Just had to revisit this thread in light of the most recent episode of South Park.
For those who didn't see it it completely lampoons the History Channel and its theories of ancient aliens, this time centring around the history of Thanksgiving.
Mini review here:
http://www.tvfanatic.com/2011/11/south-park-review-natalie-portmans-vagina/
Mini trailer here:
http://www.youtube.com/watch?v=sXJi3FBCpDc
They make a lot of fun about the History Channel's style of negative argument - basically that you can't prove that aliens etc weren't there back then, and plus there's a load of totally weird symbols that we can't explain man...
As one of the mock 'experts' of the History Channel says in the episode: In every journal entry we researched from those early pilgrims. not one entry mentions anything about aliens not being there.
djonkoman's history teacher was right to suggest caution when dealing with this subject, but there's a big difference between academic, peer-reviewed, journal-published history and people who write a book about murky parts of history based on highly questionable evidence just because they can.
To be honest if you get into dense historical theory, you can argue that nothing that has ever happened is provable. All history is based on sources, which are created by language, which poststructuralists/postmodernists will tell you can be interpreted uniquely by every single different person who encounters them, thus rendering everything into fiction, not fact. (See:
http://en.wikipedia.org/wiki/Postmodern_philosophy and
http://en.wikipedia.org/wiki/Post-structuralism )
To quote Jenkins, a staunch postmodern theorist:
Not only are multiple and sometimes mutually exclusive interpretations [of historical sources] possible, they are inevitable, and the truth of an interpretation cannot be verified. All histories are equally representative of reality and therefore equally fictitious.

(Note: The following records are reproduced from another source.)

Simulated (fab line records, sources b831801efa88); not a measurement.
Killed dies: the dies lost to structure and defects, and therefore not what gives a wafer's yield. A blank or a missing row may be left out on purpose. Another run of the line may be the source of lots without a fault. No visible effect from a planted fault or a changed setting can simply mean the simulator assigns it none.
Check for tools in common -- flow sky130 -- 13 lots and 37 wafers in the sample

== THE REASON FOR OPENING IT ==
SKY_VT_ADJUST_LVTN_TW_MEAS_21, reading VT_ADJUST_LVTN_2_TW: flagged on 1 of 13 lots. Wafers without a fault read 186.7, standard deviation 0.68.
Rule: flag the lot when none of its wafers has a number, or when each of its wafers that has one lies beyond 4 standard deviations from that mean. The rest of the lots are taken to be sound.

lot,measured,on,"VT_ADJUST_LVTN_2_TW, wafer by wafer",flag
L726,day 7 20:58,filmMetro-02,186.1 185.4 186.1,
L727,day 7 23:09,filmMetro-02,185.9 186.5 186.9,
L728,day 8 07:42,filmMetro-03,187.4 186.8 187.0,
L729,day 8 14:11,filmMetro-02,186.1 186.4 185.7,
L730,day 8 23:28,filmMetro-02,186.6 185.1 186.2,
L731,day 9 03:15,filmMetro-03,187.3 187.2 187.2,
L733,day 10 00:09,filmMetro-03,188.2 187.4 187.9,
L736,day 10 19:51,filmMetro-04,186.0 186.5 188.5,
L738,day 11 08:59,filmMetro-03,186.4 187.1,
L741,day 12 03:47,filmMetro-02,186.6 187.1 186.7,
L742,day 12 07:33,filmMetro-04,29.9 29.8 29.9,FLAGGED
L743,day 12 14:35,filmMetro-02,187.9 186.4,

However, this is a pretty extreme view and despite making a fair amount of sense when you sit down and think about it (or do a degree on it like I did), it works better as an exercise in thought rather than in academic practice. As another prominent theorist, R. J. Evans, stated:
Through the sources we use, and the methods with which we handle them, we can, if we are very careful and thorough, approach a reconstruction of past reality that may be partial and provisional, and certainly will not be objective, but is nevertheless true... even if the truth they tell is our own, and even if other people can and will tell them differently.
All of which means that the postmodern challenge to history results in us having to put up with the History Channel and its wacky programming - but it doesn't mean you have to believe 99% of what they say! Most historians still have high empirical standards I can assure you...
I'm sorry if all of this has been a very boring rant, and didn't mean to annoy anyone who watches the History Channel, who are of course welcome to watch and believe whatever they want, I'm just speaking up for the majority of historians!
And I'd be impressed if anyone cared long enough to read through all this, but it was bugging me and I had to get it out somewhere! Although for those among us interested in philosophy, I can really recommend a vape accompanied by some Derrida or Barthes (even if they are overly-wordy Frenchies). Wondering if facts or even anyone/thing else actually exists is a bit of a headf*cker!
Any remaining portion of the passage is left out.